Rihanna alleged through her attorneys that the defendants drained her of millions while she launched four national and international tours over a five-year period.
By the "Last Girl on Earth" tour in 2009, she'd learned that the tour had managed "significant net losses" despite robust revenues, while the defendants had managed to pocket 22 percent of the tour's total revenues while paying Rihanna just 6 percent of revenues, the lawsuit said.
Who the heck has her accountants manage her concert tour? They work for you, Rihanna. You don't work for them.
The suit says that Berdon's unusual accounting practice of paying itself a percentage of gross tour income as commissions (yeah, it's insane) left it no incentive to "counsel" Rihanna to reduce expenses or put in place appropriate financial controls.
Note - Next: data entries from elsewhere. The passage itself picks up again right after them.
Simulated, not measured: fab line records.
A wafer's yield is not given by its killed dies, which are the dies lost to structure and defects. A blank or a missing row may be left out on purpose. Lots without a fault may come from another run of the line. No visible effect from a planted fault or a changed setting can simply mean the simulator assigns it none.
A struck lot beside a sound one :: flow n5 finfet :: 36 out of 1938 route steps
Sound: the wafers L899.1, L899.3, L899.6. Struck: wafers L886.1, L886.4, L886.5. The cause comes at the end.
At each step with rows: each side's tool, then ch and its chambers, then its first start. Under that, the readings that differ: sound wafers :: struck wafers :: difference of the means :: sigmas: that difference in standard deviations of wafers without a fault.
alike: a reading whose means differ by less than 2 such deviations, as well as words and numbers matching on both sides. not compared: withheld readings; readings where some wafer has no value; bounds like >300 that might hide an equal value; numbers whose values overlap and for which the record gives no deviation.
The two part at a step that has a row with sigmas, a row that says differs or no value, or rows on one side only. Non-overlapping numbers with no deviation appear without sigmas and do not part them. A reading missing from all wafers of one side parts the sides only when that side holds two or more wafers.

Tattle, in fact, has long been looking for a business in which we could take a large percentage of the revenue but have no responsibility for any losses.
Rihanna's lawyers also blamed the accounting firm for an ongoing IRS audit of her tax returns, saying that she was forced to spend significant resources to correct errors resulting from negligence.
On the plus side, at least she filed returns.
Since firing the firm and its accountants in September 2010, Rihanna's fortunes have reversed enough that she's actually worth a fortune, the suit said. Her "Loud" tour stretching from June 2011 to December 2011 produced a net profit equal to more than 40 percent of total tour revenues, it added.
And now we get to the sad, moral lesson — why athletes and entertainers have so much in common when it comes to getting ripped off. According to the suit, Rihanna hired Berdon in 2005 when she was a 16-year-old launching her career. Who, aside from everyone, knows better than a 16-year-old what to look for in an accountant. She probably figured a Berdon the hand . . .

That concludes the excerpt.